This is a guest post by Echo Zen. Echo is a feminist filmmaker, animator and women’s health advocate, currently deployed in the States to counter the influence of Tea Party moppets. When ze’s not doing ad consulting for birth control, ze tries to blog semi-regularly for Feministe (partly to set a good example for zir sister).
Disclaimer: When I’m not at school, I work in advertising. My mates say I do women’s advertising. Actually I work on healthcare ads for birth control access.
When I was a kid, grownups would tell me, “Only prostitutes need to be on birth control.” As I grew older, I saw these kinds of people being elected to office. By the time I came to university, they were openly waging war on women’s contraceptive rights, lecturing us on how rape survivors don’t need abortion access because you can’t get pregnant through “legitimate rape.”
Well, last week, two-thirds of women our age rose up and voted these creeps out of office – and elected a record number of women. Next year they’ll make up 20 percent of the Senate. One of them is openly lesbian. As a sibling to an LGBT sister, I almost cried when I heard that.
It’s no secret we still live in a male-dominated society. Men still make up 96 percent of CEOs, 83 percent of politicians, 70 percent of doctors. (No wonder my friends say finding a female gynecologist is difficult.) It’s also sort of hard to argue men need to be anymore visible than they already are.
Sometimes though, I realise we could use more men – lots more men, actually, binders full of men. And where we really need them is in the fight for sexual equality… and I’m not (just) talking about gay marriage or even equal pay for equal work, though we’re winning some of those fights. I’m talking about my sister’s right to say she enjoys being sexually active, without being slandered as a slut. I’m talking about parents who want to get toys for their girls, without having to buy something covered in pink. I’m talking about not being questioned over whether the person I might be in love with is promiscuous because ze identifies as bisexual.
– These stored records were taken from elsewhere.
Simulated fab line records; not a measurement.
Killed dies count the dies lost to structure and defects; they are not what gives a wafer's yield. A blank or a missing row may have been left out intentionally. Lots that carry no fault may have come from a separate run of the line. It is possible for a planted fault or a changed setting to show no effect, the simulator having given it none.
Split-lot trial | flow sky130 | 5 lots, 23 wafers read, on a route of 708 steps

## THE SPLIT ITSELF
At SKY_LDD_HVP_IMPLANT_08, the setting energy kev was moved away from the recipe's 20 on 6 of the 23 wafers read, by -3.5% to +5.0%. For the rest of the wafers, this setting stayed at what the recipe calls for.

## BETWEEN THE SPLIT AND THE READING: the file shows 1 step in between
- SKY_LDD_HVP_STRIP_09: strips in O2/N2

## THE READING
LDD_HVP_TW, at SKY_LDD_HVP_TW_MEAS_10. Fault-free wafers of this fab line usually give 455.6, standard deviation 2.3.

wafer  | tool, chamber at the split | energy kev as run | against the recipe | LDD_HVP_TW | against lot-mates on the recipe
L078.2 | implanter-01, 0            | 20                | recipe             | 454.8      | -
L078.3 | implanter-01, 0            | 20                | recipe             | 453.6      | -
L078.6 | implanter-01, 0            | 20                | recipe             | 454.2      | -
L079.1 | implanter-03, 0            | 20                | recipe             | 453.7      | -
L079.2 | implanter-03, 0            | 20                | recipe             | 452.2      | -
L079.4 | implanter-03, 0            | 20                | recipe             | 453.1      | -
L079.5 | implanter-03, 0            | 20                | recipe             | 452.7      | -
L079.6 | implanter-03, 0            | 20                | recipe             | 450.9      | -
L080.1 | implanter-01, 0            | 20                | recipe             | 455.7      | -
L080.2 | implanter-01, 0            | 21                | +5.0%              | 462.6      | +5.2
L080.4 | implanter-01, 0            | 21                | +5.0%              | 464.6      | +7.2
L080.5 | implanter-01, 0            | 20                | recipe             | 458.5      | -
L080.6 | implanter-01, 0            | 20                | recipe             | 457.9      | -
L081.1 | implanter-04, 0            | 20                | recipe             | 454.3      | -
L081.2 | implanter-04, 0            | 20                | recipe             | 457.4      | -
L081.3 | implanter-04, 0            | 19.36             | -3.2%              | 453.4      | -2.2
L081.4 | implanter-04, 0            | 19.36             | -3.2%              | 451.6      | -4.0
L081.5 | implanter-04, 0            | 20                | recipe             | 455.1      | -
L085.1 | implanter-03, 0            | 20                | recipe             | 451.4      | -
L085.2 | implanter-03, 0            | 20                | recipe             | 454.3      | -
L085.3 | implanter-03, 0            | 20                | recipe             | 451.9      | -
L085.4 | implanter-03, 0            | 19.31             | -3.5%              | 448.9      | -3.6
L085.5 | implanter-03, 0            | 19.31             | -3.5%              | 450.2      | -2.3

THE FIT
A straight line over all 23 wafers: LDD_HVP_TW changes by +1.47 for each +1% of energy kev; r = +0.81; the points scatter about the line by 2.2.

Lately I’ve thought a lot about parenthood, not because I have a ton of experience with bearing other people’s children, but because my niece is a part of my life. And I realise that, as hard as it is to believe, she does listen to what I say, and remembers what I do – even if it doesn’t seem that way when I try teaching algebra to her.
It’s a bit like how, some years ago, my mates and I were student representatives at an annual conference for the anniversary of Roe v. Wade. One of the conference attendees seemed terribly delighted to see us there, and many months later she told me the reason she was so excited was because, as a person of colour, she didn’t really meet people who looked like herself at conferences. Even more rarely did she meet people who looked like herself… and were male-identified.
That changed my mind set. See, I got into birth control because, when I was younger and my family threw me out, my friends from Planned Parenthood took care of me. When I went off to university, I promised them I’d go into reproductive health. But that chance meeting at the conference made me realise our responsibilities are greater. Why male-identified advocates need to speak up isn’t because women need men to speak for them, but because men’s voices influence friends, and families.
Granted male allies aren’t the most dependable bunch. As recently as June, President Obama’s Director of Communication couldn’t give a straight answer when asked if the war on women was real, years after the GOP had begun its fanatical assault on women. And there was Obama’s performance at the first 2012 debate, where he failed to mention “woman” or “female”… at a debate on healthcare, unbelievably. By and large, women across the States were the ones fighting back as their male allies appeared flummoxed – none seemed willing to put in the resources or risks that Sandra Fluke, Cecile Richards and countless nameless advocates did, for months on end.
But it matters to my sister that, in a country where over half of men surveyed believe employers should be able to ban women from accessing birth control through their own health insurance, my mates and I lobby against these blatant violations of women’s rights. It matters when I tell my niece that hormones aren’t an excuse for boys to grope or harass her friends. It matters that she knows I’ll always judge her not by what she does between her legs, but by her goals, dreams and achievements.
Someday my niece and her friends will mature their voices, find their own allies. Until then I’ll continue pushing the feminist line, which an English teacher once summarised to me far better than I can, right before the elections. He said…
“The reason I vote is because I’m a father to a daughter. My number-one job is to protect her, to help her to have the most successful life possible. That means protecting her from obscene politicians who wish to violate her reproductive health, who want employers to be able to discriminate against her and pay her less, who want to rape her with a mandatory transvaginal ultrasound should she ever need an abortion.”
That’s what male visibility means to me too. Thank you to all of you who voted. You made the future safer for the people I love.